How do we explain that the majority of the leaders and members of the Communist Party in the Soviet Union and throughout the world — including very theoretically developed and experienced Communist cadres — ignored the degeneration of the revolution? Why did they defend all the disastrous political and programmatic twists initiated by Stalin and his inner circle? These twists and changes stood in stark contradiction to the earlier program and democratic structure of the Bolshevik Party.
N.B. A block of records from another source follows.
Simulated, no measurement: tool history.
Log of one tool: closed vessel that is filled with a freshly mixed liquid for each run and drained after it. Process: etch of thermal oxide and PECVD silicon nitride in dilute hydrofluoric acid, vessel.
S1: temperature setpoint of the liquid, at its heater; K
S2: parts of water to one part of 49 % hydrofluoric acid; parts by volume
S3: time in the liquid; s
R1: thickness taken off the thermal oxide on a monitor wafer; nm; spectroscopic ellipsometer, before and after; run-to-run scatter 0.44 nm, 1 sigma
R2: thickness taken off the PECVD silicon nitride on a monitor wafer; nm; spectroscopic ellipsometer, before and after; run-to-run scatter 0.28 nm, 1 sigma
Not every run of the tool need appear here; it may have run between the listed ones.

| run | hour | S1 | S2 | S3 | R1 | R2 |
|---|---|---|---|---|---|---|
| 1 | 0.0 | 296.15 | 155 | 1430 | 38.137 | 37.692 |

It is outside the scope of this book to explain the different programs and internal functioning of the Communist International under the leadership of Lenin and Trotsky versus their program and functioning under the dictatorship of Stalin. A lot was written about it, however. I believe that the best explanation is done by Trotsky. His best books that explain the rise of Stalin to power are The Revolution Betrayed and The Third International After Lenin. But in my opinion these books do not do a complete job, since they do not examine in depth the human factor. Trotsky may not have time because he was overoccupied with the day to day tasks of the turbulent upheavals during the first decades of the 20th century. The Marxist movement after his death, however, ignored completely as irrelevant the social/psychological factors that drove thousands Communist Party leaders from the Bolshevik Party in the Soviet Union and internationally into the arms of Stalin and the bureaucracy that he represented. To understand the degeneration of the Communist parties and the socialist movement in general, these social/psychological factors cannot be ignored — they must be explained.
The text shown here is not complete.